I know it’s too late for a bunch of shops but for gods sake please don’t use una...

yjftsjthsd-h · on July 6, 2022

> don’t use unattended upgrades

> Build your images in CI job

I know container images should generally be immutable, but I would expect unattended upgrades to be mostly used on the host, not in a container, in which that management system doesn't really work (unless you're doing VMs where you can deploy immutable root images to the VMs as well, or some fun bare metal + PXE combination).

Spivak · on July 6, 2022

> or some fun bare metal + PXE combination

This is actually what I implemented for our hypervisor tier, it’s not as scary as it sounds. I could legit completely rebuild our entire stack down to the metal in about 3 hours.

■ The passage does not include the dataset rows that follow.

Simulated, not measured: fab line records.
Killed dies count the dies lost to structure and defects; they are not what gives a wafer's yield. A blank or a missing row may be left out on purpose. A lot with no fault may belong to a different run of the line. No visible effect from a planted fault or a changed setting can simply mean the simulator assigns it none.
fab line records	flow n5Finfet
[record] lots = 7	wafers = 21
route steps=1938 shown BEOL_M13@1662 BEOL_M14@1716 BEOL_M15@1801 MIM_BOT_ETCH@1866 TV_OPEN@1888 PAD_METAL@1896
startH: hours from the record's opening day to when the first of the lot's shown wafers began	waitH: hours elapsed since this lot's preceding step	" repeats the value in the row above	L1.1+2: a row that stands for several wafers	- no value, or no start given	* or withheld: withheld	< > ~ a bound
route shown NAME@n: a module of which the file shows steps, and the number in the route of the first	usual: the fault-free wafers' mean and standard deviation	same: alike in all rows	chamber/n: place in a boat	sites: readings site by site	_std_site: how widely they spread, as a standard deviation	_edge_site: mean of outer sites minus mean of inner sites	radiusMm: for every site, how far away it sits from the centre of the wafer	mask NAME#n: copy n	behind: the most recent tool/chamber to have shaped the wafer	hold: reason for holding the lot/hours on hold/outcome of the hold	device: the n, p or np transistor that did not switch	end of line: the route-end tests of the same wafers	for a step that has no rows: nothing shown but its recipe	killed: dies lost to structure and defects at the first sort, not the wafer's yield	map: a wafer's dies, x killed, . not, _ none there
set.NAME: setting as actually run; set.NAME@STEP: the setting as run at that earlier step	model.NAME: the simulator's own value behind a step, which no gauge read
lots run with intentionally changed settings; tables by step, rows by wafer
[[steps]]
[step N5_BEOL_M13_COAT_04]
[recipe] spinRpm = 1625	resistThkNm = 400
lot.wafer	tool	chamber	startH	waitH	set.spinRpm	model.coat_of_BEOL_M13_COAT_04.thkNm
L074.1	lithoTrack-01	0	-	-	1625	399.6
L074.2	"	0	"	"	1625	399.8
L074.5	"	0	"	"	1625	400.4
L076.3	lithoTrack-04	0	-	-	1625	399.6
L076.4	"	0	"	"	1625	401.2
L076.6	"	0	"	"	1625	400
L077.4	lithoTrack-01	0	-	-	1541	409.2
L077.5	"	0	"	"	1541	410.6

Kick off a new hypervisor version, the inactive side PXE boots all the nodes, installs and configures a Proxmox cluster, slaves itself to our Ceph cluster, and then either does a hot migration of all the VMs or kicks off a full deploy which rebuilds all the infra (Consul, Rabbit, Redis, LDAP, Elastic, PowerDNS, etc) along with the app servers. The hardest part (which really isn’t) is maintaining the clusters across the blue/green sides.

With this setup our only mutable infrastructure was our Ceph cluster (because replacing OSDs takes unacceptably long) and our DB (for performance the writers lived on dedicated servers, the read replicas lived on the VMs.).

jacoblambda · on July 6, 2022

alternatively I suppose depending on the size of your operation, you should consider having a dummy prod using at least one of each of the servers in your environment and using that to validate host upgrades. after that you can push an unattended upgrade via a self-hosted package+upgrade server.

Let things be automatic to the maximum degree possible but give yourself a single hard human checkpoint and some minimum level of validation in a dummy environment first.

ec109685 · on July 6, 2022

Idea is that your deploy step should handle both deploying code as well as upgrading OS, so all changes go through same pipeline.

markstos · on July 6, 2022

Sorry, not my experience.

My experience has been that by the time I notice some serious vulnerability is in the news, my servers have already patched themselves. I have never "hated life" or had a "hard to find and undo bug" due to automatic security patching. I pretty quickly found what caused this and had a clear path to resolution.

This is the first security update that caused a boot failure in about a decade. It was bad, but it didn't change my mind about unattended-upgrades. My takeaway that if that maybe I should have upgraded my 20.04 servers to 22.04 server sooner.

Spivak · on July 6, 2022

You’re conflating unattended-upgrades (server mutability, hard to roll back) with automated patching in general. Do automated patching but also run the changes though your CI so you can catch breaking changes and roll them out in a way that’s easy to debug (you can diff images) and revert.

I bet when you update your software dependencies you run those changes through your tests but your OS is a giant pile of code that usually gets updated differently and independently because mostly historical reasons.

markstos · on July 6, 2022

> I bet when you update your software dependencies you run those changes through your tests but your OS is a giant pile of code that usually gets updated differently and independently because mostly historical reasons.

Close. We are moving towards defining our server states through Ansible, but the project is not close to completion. Perhaps once that's further along, we could use Ansible Molecule + CI to test a new server state when there's a new patch available, but that's not an option on the table today.

The system we had in place for /today/ worked: Lower priority or redundant servers were set to auto-reboot after applying security updates, while other critical servers require manual reboot at low-risk times. By then, the patch has already been tested on lower-risk servers.

As a result, this issue caused no user-visible downtime for us, and due to the staggered runs of unattended-upgrades affected a minimal number of servers.

And this was the first time in 10+ years that something like this happened and we have to choose to write to prioritize spending our process-improvement time based on likelihood and impact.

nix23 · on July 6, 2022

>I know it’s too late for a bunch of shops but for gods sake please don’t use unattended upgrades to do your patching unless you want to hate you life and chase down hard to find hard to undo bugs

Some years ago everyone said the same about windows-servers ;)